Surface Area and Volume of Solids

Prisms

$V = Bh \quad \text{(Base area × height)}$ $SA = 2B + Ph \quad \text{(2 bases + lateral area)}$

Rectangular prism: $V = lwh$, $SA = 2(lw + lh + wh)$

Cylinders

$V = \pi r^2 h$ $SA = 2\pi r^2 + 2\pi rh$

Pyramids

$V = \frac{1}{3}Bh$ $SA = B + \frac{1}{2}Pl \quad \text{(Base + lateral area, } l = \text{slant height)}$

Cones

$V = \frac{1}{3}\pi r^2 h$ $SA = \pi r^2 + \pi r l$

Slant height: $l = \sqrt{r^2 + h^2}$

Spheres

$V = \frac{4}{3}\pi r^3 \quad SA = 4\pi r^2$

Composite Solids

Break into simpler shapes, add (or subtract) volumes.

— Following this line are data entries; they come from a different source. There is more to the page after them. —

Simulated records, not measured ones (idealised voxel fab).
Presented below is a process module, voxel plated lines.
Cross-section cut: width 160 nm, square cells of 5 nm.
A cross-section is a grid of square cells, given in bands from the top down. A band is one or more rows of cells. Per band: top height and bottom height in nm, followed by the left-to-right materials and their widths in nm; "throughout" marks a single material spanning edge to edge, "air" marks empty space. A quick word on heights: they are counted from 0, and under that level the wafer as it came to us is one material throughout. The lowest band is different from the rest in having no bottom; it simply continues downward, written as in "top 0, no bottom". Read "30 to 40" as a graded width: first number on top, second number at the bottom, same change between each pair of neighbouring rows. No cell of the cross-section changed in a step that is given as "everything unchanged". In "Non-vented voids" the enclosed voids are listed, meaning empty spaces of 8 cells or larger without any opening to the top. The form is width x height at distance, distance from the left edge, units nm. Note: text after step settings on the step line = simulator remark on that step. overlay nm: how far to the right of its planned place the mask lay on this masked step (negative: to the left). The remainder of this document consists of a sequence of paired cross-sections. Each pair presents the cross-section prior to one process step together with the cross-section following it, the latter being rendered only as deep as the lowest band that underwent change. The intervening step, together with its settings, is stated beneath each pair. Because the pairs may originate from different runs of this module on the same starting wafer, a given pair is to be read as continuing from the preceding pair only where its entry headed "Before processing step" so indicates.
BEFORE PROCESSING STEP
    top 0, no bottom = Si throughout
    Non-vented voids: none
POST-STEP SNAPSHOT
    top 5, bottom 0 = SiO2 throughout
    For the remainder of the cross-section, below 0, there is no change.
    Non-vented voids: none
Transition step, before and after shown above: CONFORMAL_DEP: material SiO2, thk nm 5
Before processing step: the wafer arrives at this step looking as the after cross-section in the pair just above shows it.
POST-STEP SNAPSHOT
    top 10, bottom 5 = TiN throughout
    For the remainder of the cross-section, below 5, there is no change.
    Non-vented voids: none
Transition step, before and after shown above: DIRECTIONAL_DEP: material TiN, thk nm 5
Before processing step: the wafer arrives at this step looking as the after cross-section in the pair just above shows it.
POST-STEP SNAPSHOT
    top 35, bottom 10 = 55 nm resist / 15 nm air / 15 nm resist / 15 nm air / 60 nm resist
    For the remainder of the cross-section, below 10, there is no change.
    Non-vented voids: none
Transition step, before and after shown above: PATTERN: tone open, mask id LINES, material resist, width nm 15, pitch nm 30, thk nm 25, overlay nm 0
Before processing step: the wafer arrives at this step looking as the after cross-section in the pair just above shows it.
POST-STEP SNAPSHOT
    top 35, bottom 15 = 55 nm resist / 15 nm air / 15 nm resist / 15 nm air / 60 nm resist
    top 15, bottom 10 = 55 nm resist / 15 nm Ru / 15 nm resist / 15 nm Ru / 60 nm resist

Example: A cylinder with a hemisphere on top: $V = \pi r^2 h + \frac{2}{3}\pi r^3$

Cavalieri's Principle

If two solids have the same height and every cross-section at the same level has the same area, then they have the same volume.

Cross-Sections

| Solid | Horizontal Cut | Vertical Cut | |-------|---------------|--------------| | Cylinder | Circle | Rectangle | | Cone | Circle | Triangle | | Sphere | Circle | Circle | | Rectangular prism | Rectangle | Rectangle |

Effect of Scaling

If a solid is scaled by factor $k$:

• Surface area scales by $k^2$
• Volume scales by $k^3$

Example: Double all dimensions ($k = 2$):

• SA is $4$ times larger
• Volume is $8$ times larger

Common mistake: Don't confuse height $h$ (perpendicular to base) with slant height $l$ (along the lateral face)!